You might think that John Kander and Fred Ebb’s musical Chicago wouldn’t be a top pick for a student audience or production company.

OK, it contains a healthy dose of cynicism, but isn’t a song and dance show set in the 1920s a bit wrinkly and uncool?

Forget such prejudices. A packed student-aged audi-ence filled Keble College’s O’Reilly Theatre at the mid-week matinée I attended, with student production company Fools & Kings setting the right mood from the outset: gone was the O’Reilly’s usual sterile lecture theatre ambience, replaced by the feel of a dimly lit, intimate nightclub (designer Barney Iley).

“Don’t you sweetheart me, you son of a bitch,” snaps Roxie Hart, who is in prison on remand for killing her lover. The object of her ire is fellow artiste Velma Kelly: she’s inside for murdering both her husband and her sister.

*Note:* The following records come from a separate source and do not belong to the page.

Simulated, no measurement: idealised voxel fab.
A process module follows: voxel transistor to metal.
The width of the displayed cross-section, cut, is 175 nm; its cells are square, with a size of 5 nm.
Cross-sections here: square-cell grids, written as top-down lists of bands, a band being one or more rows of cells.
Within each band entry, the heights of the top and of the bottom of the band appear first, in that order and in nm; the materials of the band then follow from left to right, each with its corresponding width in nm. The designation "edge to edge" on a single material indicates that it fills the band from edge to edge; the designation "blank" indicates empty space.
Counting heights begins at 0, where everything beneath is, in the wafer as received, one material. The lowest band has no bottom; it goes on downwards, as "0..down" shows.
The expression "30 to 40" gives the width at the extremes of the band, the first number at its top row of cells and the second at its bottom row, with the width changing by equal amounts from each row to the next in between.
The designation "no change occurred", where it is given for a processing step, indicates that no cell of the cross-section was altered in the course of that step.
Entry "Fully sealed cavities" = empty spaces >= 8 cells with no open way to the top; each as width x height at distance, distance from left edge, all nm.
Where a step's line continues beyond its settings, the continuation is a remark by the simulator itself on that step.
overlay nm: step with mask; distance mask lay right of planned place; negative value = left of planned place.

As Georgina Hellier and Josie Richardson made very clear in two splendidly in-your-face performances, Roxie and Velma are not to be messed with. They have no love for each other either, at least at the start, with the shorter Velma seeming to snap at Roxie’s heels like a small terrier with Rottweiler killer instincts. To play Roxie or Velma, you must also be a top-notch singer. Hellier and Richardson scored highly here too, with numbers All That Jazz and Funny Honey delivered with maximum impact. Also scoring highly in the acting/singing stakes was Andy Laithwaite, playing slimy lawyer Billy Flynn: All I Care About is Love he sings, while making it abundantly clear that he cares at least as much about his $5,000 fee. In support, there were strong cameos from Luke Rollason as Roxie’s overlooked husband — his soulful ballad Mr Cellophane was movingly delivered — and from Florence Brady as the bent prison matron.

But Chicago is nothing without a crack, raunchy chorus and a zappy band for numbers like Razzle Dazzle: the production came up trumps here too (director Jack Sain, choreographer Katherine Skingsley, musical director Ed Whitehead). This was a thoroughly entertaining antidote to a dreary November afternoon.